Mr Bibby said there were also no guarantees the levy would be used to invest in public transport as there had been no economic impact conducted by the Scottish Government, and pointed to objections by teacher and social worker bodies among others about a "threat" to recruitment.

Scottish Liberal Democrat, Mike Rumbles, said the levy was being introduced "contrary to evidence" from Nottingham, which is the only UK city to introduce it.

He said: "All the local authorities throughout England have had this power for a very long time, and have not moved forward with it. Why is Nottingham the only place? Because it invested massively in public transport.

"This is not about behavioural change. Nottingham hasn't reduced congestion and the clear advice to us on environmental reasons was not to impose Low Emission Zones and the Workplace Parking Levy at the same time. I'm surprised we're going with both of these against that advice."

Scottish Conservative MSP Murdo Fraser, also backed the scrapping of the levy, and said the tax had emerged from the budget deal between the SNP and Greens. He said: "It is simply a "bad idea which will hit lowest paid workers the hardest.

"It is regressive payable at a flat rate, and for those on low incomes it will represent a substantial hit to their pocket."

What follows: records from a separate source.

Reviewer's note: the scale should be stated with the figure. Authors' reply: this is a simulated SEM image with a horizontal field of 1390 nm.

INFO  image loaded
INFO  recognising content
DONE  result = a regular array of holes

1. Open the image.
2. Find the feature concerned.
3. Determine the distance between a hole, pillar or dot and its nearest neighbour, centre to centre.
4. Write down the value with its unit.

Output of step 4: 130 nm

His colleagues attempted to pass exemptions for shift workers, teachers, emergency services staff, prison workers, residential adult care staff and those who did not have a bus or rail stop within half a mile of their home, and raised concerns about lone female workers being placed at risk. Labour's Colin Smyth also asked for low earners to be exempted, and for an earnings threshold to be set.

However, Scottish Green and SNP MSPs backed the levy and voted down the proposed exemptions.

Transport minister Michael Matheson said he was "somewhat disappointed" in the attempt to remove the levy. He pointed to Labour-controlled Nottingham council which was the first local authority in the UK to introduce a workplace parking levy, to Edinburgh Labour's council manifesto commitment to introduce such a levy in Scotland's capital, and to comments made by Scottish Labour's environmental spokesperson Claudia Beamish MSP, who has said she is "uncomfortable" with her party's position.

He said: "There are many in the Labour party who believe this is the right approach.

"If there's one thing that's consistent here, it's Labour's inconsistency on this issue. This is for local authorities to introduce such a scheme, it's a power not a duty. Local authorities would have the power to shape it to meet local needs.

"Labour says we must take bold, urgent action to tackle climate change, well let's see what they do about that today, or as ever will it be empty rhetoric with no commitment to deliver on it?"

After his amendments fell, Mr Bibby said: “The SNP's Workplace Parking Levy has been sold as a new revenue stream to fund struggling public services, but in reality it will hit public sector budgets for £5 million they simply don't have.

“When cash-strapped public bodies are handed the bill, it’s more than likely that – like other employers hit by the car park tax – they will pass it on to their workers.

"Councils need adequate funding - not a sticking plaster which will hit the poor and siphon funding from colleges and universities.

"Only Scottish Labour is fighting to end the cuts to councils."

However Green MSP John Finnie said: “The new powers over workplace parking levies will allow local government in our biggest cities to tackle congestion, air pollution and the climate emergency.

"Councils have been asking for these powers for years, and I’m delighted that Greens have been able to deliver this simple and effective change, which will raise much needed funds to improve local public transport services."

MSPs did agree to support amendments to the Bill which would see councils being able to run their own bus companies and a ban on pavement parking.

Mr Finnie added: “When the Transport Bill was first published it was lacking ambition. I’m delighted therefore that we’ve been able to bring pressure to bear to make it a much more empowering piece of legislation."

The Transport Bill will be passed formally by the Scottish Parliament today.